Philip and I had the privilege of spending some time in their company.  We ate.  We talked about food from the mid-east, soccer and rap music. 

And then we listened to the heartbreaking stories of families having to flee for their lives from war torn regions.  Of plastic rafts and mass drownings in the Mediterranean Sea.  We listened to the stories of the immense hardship these displaced people must go through in order to eventually find safe harbor and sanctuary among the German people – a nation that is sacrificing so much to literally save the lives of people that would die without a place to go. 

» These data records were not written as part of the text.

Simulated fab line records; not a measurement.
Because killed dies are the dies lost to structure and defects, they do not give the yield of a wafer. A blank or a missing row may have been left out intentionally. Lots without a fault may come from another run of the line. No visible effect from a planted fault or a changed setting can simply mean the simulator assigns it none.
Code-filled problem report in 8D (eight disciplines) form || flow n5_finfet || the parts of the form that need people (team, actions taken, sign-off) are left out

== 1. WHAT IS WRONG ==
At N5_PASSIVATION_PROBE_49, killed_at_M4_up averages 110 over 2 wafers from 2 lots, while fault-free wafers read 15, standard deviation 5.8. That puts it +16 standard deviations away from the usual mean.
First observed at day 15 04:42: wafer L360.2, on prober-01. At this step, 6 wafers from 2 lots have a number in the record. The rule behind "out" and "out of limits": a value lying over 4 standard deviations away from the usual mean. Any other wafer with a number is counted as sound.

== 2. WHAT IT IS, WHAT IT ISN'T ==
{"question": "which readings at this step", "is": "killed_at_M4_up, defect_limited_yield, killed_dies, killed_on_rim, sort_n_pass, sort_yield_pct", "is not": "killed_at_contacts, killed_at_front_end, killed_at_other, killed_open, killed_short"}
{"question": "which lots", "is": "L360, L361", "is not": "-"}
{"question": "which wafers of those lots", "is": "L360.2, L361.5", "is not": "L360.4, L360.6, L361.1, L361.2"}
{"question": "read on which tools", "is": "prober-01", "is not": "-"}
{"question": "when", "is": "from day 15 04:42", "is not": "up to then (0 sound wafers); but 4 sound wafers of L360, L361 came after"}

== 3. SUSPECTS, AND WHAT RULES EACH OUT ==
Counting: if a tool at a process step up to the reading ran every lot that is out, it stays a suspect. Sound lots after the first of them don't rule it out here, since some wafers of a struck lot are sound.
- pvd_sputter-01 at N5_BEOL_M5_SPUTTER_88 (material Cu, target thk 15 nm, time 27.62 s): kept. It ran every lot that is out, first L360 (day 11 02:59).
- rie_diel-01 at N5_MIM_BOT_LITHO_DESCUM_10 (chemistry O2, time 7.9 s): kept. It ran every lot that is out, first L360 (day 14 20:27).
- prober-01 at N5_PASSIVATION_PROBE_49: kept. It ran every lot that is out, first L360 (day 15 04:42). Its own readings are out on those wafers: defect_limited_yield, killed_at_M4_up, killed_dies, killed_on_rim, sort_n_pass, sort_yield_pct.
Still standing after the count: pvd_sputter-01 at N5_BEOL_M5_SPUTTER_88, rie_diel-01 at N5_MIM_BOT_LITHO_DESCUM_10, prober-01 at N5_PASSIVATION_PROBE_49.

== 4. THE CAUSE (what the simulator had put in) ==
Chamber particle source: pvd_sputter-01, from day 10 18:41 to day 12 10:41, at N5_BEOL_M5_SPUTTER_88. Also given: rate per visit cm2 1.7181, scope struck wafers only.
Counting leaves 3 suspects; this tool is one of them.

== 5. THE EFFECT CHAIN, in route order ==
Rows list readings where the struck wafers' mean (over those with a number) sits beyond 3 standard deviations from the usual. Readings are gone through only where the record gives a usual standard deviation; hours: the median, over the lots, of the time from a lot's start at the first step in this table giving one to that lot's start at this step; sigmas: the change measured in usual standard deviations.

And there – sitting in the south of Germany with Muslims and Christians, Germans, Americans, Syrians, Persians and Eritreans – I couldn’t help but think how the very thing we were engaged in was, in a way, a silent protest against the dark powers that would try to prevent this integration. 

Reichs come and go. 

As do Caliphates, borders, walls, prejudice, terror, democracies and demagogues. 

On the other hand 

Das Reich des Königs hält ewig. 

The King’s Kingdom lasts forever. 

I feel like Karin and Wilfried’s actions represented the King’s Kingdom.  And those actions will last forever.  As will the actions of so many hospitable German people impacting the lives of these precious people that have been through so much.  “I was a stranger and you took me in”. 

We won’t stop playing concerts because of Bataclan in Paris.  We won’t stop flying overseas because of what happened in Brussels or Turkey this week.   We won’t stop using our voice to speak for those that can’t speak for themselves, to plead the cause of the oppressed and the displaced.  Hope’s not giving up.